STORM LAKE, Iowa (AP) — Storm Lake, Iowa, appears the picture of economic health, a place where jobs are plentiful, the unemployment rate hovers near 3 percent, busy shops fill century-old brick buildings and children ride bikes on tree-lined sidewalks that end in the glare of its namesake lake.
But there's a growing problem in the northwest Iowa city of 11,000, one that's familiar to rural areas around the country: Thousands of working families and elderly residents don't have enough money to feed themselves or their children. The issue persists even as national poverty rates have declined in the past year and prices for many food staples have dropped slightly.
Storm Lake has responded strongly with a large, mostly volunteer effort to hand out free food — eggs, cereal, vegetables, juice — at a half-dozen pantries, along a city street and in an empty building on the edge of town.
"You struggle to live one day at a time, to stretch the budget," said Hermelinda Gonzalez, 41, who relies on food from a monthly drive-up pantry to feed her seven children despite her husband's construction job. "I don't know what we'd do without this," she said while volunteers slid boxes into her car and her 1-year-old son slept in the back seat.
Tyson Foods' turkey and pork processing plants are Storm Lake's biggest employers — more than 2,700, many of whom are immigrants attracted by wages of $15 an hour or more. But many also have large families, and paychecks are eaten up by big grocery bills, heating and cooling costs and higher-than-expected rent due to increased demand for housing that hasn't been met by new construction.
Not having access to enough food is more severe in isolated counties than urban, metropolitan areas — 64 percent of the counties with the highest rate of food insecurity for children are rural, according to data from national anti-hunger group Feeding America.
While federal statistics show incomes among the poorest 10 percent of U.S. households increased 7.9 percent last year and the proportion of Americans in poverty dropped from 14.8 percent to 13.5 percent, small towns typically lag urban areas in job and income growth, especially in the Upper Midwest, said Gary Green, a University of Wisconsin-Madison professor who studies rural issues.
It's especially hard for immigrants, he said, because the communities often lack a support network found in large cities, and if there's an unexpected expense or reduction in work hours, there usually aren't relatives nearby to help. That makes it hard for hunger issues to be solved in rural areas, Green said.
It all helps to explain why one pantry alone, Upper Des Moines Opportunity, provides food to about 3,200 people in Storm Lake and nearby communities.
"The shelves are as empty as I've ever seen it," pantry worker Melissa Keller said.
Finding a job isn't the problem in Storm Lake, which is hours from Des Moines and Minneapolis. It's finding one that pays enough to cover the bills.
Shirley Ann Peter is among those who struggle to make ends meet. She grew up in Micronesia, moved to Storm Lake with her father — who was drawn by the dependable meatpacking jobs — and began working at a plant while in high school. Peter's boyfriend provides for their four children, ages 6 months to 8 years, but after paying the $600 in monthly rent and other expenses, they must seek food from a charity pantry every week.

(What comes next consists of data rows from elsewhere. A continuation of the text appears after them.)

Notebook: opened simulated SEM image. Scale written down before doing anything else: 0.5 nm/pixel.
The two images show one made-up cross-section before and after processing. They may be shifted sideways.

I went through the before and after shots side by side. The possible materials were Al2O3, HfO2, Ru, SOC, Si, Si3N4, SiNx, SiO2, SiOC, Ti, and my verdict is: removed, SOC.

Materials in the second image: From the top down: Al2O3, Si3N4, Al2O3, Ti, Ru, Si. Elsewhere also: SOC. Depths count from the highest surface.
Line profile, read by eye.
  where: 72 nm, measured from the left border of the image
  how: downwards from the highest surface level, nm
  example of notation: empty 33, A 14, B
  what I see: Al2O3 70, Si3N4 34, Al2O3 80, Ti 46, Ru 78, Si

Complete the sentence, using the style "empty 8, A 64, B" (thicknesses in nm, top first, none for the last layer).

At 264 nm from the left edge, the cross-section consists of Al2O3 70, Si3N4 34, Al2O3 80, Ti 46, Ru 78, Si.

"A lot of time the kids cry about what they want and I can't give it to them. It's hard," said Peter, 24.
Things got worse in Storm Lake last year when the bird flu epidemic caused the area's egg producers to lay off workers and Tyson to cut back hours at its turkey plant, retired minister Duane Queen said. He thought demand would lessen as the bird flu waned and people returned to work, but it's only grown in the past year.
More food pantries have opened in Storm Lake in the past couple years, and the Food Bank of Iowa has tripled deliveries since 2012 to more than 90,000 pounds in the last fiscal year. That figure doesn't count private donations made.
After he heard that food pantries were struggling to provide enough food, Queen worked with fellow Kiwanis club members to organize a food distribution site at a former hardware store.
"I want to help people," Queen said. "There's no need for people to struggle if they don't have to."
Queen and other pantry officials have seen an increase in older people who regularly seek food, people like Larry Teachout, a 70-year-old retired truck driver who supplements his $16 a month in food stamps.
"I always worked. I never before had a handout," Teachout said. "I just don't have enough money. Everyone is hurting."
About 60 families with children in Storm Lake's middle school rely on food from the curbside pantry, schools Superintendent Carl Turner said, adding that district officials will soon open one in the high school and are considering ways to help elementary school students. The parents he knows work hard and simply can't afford all the necessities, Turner said, so it makes sense to help out.
"We've seen the need," Turner said. "It's about academic achievement. It's really difficult for children to achieve at a high level if there's hunger."